LogoInterview Master

SQL Learning

SQL GROUP BY Clause

Understanding the SQL GROUP BY Clause

The GROUP BY clause is a fundamental part of SQL used to group rows that have the same values in one or more specified columns into a summary row. Think of it as creating categories or buckets based on shared characteristics.

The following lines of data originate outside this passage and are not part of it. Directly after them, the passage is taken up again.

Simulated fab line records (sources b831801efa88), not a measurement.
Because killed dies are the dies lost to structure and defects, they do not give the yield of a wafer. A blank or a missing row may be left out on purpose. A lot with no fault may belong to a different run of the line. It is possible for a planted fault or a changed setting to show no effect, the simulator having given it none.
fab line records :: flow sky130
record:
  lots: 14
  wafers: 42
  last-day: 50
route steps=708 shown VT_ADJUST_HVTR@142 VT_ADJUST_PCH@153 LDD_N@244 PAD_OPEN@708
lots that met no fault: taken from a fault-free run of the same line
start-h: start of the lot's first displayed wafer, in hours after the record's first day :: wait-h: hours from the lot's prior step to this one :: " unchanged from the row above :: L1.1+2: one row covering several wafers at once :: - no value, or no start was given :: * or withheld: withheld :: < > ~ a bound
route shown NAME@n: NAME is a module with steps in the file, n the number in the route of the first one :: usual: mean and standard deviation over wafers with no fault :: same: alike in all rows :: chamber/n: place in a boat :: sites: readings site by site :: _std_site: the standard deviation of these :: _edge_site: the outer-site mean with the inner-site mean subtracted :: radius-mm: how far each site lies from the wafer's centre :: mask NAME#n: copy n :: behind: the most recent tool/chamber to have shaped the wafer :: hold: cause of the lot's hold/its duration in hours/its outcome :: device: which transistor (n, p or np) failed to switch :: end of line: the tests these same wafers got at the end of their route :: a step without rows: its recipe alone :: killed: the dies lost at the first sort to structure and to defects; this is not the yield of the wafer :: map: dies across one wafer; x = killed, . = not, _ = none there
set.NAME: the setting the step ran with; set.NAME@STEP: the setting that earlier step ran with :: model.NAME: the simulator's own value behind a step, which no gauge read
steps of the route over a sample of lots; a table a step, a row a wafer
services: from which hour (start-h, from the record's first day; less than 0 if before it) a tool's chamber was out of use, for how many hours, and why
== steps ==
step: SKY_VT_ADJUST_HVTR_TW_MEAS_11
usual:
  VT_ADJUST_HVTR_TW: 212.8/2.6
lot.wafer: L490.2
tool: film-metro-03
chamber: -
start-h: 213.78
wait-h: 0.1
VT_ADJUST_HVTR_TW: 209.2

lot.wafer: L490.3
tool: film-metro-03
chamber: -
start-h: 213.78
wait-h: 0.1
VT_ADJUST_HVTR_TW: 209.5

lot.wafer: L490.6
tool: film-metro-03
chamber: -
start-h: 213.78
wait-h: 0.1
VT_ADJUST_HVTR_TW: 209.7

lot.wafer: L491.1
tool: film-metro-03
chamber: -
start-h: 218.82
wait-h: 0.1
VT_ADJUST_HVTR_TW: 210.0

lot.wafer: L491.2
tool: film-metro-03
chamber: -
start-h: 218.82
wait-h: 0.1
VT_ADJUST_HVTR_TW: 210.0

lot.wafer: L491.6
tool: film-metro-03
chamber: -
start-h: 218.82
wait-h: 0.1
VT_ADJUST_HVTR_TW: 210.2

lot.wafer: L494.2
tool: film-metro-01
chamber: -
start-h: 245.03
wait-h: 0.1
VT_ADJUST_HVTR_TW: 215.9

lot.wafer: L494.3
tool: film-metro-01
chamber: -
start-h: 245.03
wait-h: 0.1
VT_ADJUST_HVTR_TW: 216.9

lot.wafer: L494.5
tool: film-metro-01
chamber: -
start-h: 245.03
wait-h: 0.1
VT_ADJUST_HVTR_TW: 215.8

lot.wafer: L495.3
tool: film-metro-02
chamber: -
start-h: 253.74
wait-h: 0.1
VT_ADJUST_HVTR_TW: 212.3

GROUP BY is almost always used in conjunction with aggregate functions like COUNT, SUM, AVG, MIN, or MAX. These functions perform calculations on each group, allowing you to summarize large datasets into meaningful insights (e.g., total sales per region, average views per user, count of orders per customer).

Basic Syntax

SELECT column_to_group_by_1, [column_to_group_by_2, ...],
       AGGREGATE_FUNCTION(column_to_aggregate)
FROM table_name
[WHERE condition] -- Filters rows BEFORE grouping
GROUP BY column_to_group_by_1, [column_to_group_by_2, ...]
[HAVING condition] -- Filters groups AFTER grouping
[ORDER BY column];

Key GROUP BY Concepts & Interview Questions

  • The Golden Rule: Which columns from the SELECT list *must* appear in the GROUP BY clause? (Answer: Any non-aggregated column). Why?
  • What is the processing order of WHERE, GROUP BY, and HAVING?
  • Explain the difference between filtering with WHERE and filtering with HAVING in a query with GROUP BY.
  • How does GROUP BY treat NULL values in the grouping column(s)? (Answer: Usually forms a separate group for NULLs).
  • What happens when you group by multiple columns? What defines a unique group?

GROUP BY Fundamentals

Simple Grouping and Aggregation

Group rows based on a single column and apply an aggregate function.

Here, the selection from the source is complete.